Clint Eastwood Doesn't Do Much Thinking When It Comes To Choosing Films
On paper, Clint Eastwood seems to have enjoyed a well plotted out career. In the early 1960s, he made himself known to American television viewers via his role as Rowdy Yates on "Rawhide." From there, he segued to the newfangled Spaghetti Westerns of Sergio Leone as the laconic "Man with No Name" in the "Dollars Trilogy." As conventional Westerns faded out of fashion, Eastwood made violent, anti-mythic oaters like "Hang 'Em High" and "The Outlaw Josey Wales," while adopting the persona of Dirty Harry Callahan in a series of cop flicks that both capitalized on and tweaked the country's law-and-order fervor. Then, after a few stumbles in the late 1980s, Eastwood went full-on revisionist with "Unforgiven," at which point he became a perennial Oscar darling.

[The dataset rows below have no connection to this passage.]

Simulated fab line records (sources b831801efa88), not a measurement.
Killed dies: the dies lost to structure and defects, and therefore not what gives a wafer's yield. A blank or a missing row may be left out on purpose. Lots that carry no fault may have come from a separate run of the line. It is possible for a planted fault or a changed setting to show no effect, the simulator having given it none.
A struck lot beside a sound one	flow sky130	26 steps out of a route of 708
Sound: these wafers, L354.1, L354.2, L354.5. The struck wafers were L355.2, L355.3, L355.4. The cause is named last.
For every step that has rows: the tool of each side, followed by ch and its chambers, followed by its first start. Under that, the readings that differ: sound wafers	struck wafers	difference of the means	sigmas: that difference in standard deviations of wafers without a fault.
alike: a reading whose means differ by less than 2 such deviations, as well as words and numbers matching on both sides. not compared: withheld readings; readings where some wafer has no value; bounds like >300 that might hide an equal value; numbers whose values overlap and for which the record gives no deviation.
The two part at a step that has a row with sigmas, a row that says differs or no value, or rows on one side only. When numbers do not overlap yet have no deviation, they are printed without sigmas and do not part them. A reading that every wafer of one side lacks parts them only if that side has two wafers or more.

Amazingly, Eastwood is still plugging away at 92. That kind of career longevity isn't just rare, it's just about unprecedented. Only Portuguese filmmaker Manoel de Oliveira, whose career stretched from 1931 to 2012 (he completed his final movie at the age of 103), can lay claim to a longer run. How did Eastwood do it? He didn't overthink it.
When his gut speaks, Clint listens
The secret to Eastwood's enduring success is simple: go with your gut. As he told Esquire in 2016, "[Unforgiven] was a turning point, and I knew it when I read the story. I believe in my gut. Most people intellectualize their instincts away, but when you feel something, you have to go for it."
But while "Unforgiven" served as a bridge to the next phase of his career, Eastwood had been employing this visceral approach since the '60s.
"'A Fistful of Dollars' was a great instinct for me, because here I was, a guy who's doing 'Rawhide.' I'm in the saddle every day playing a screwball. And then somebody comes along and says, 'How would you like to go to Italy and Spain and do an Italian/Spanish/German coproduction with an Italian director who's only directed one movie?' It wasn't like I was going there to be with Fellini. But something was there, and I thought, 'Well, I loved this story when it was told by Akira Kurosawa; maybe this is a good idea.' That's an instinctive moment."
Eastwood keeps on truckin'
Eastwood's instincts post-"Unforgiven" have been all over the map. He made a Catholic noir in "Mystic River," a musical in "Jersey Boys" and, um, "Space Cowboys." His films sometimes have a rushed, unfinished quality to them (e.g. "J. Edgar" is woefully under-lit), but you can't definitely can't accuse him of playing it safe. He's probably the only filmmaker alive who could've gotten a major studio to make "Hereafter," "Gran Torino" and "Cry Macho." Whether or not you dig those movies, they are original dramas that clearly have a personal resonance for Eastwood.
It's fashionable to rag on Eastwood's latest work, and Eastwood himself, as out of step with the times, but he's calling the world as he sees it. And he is, as ever, cranky about this whole deal that is life. That counts for something. I'm so happy he's still around, and I hope he keeps cranking 'em out until he's called upstairs.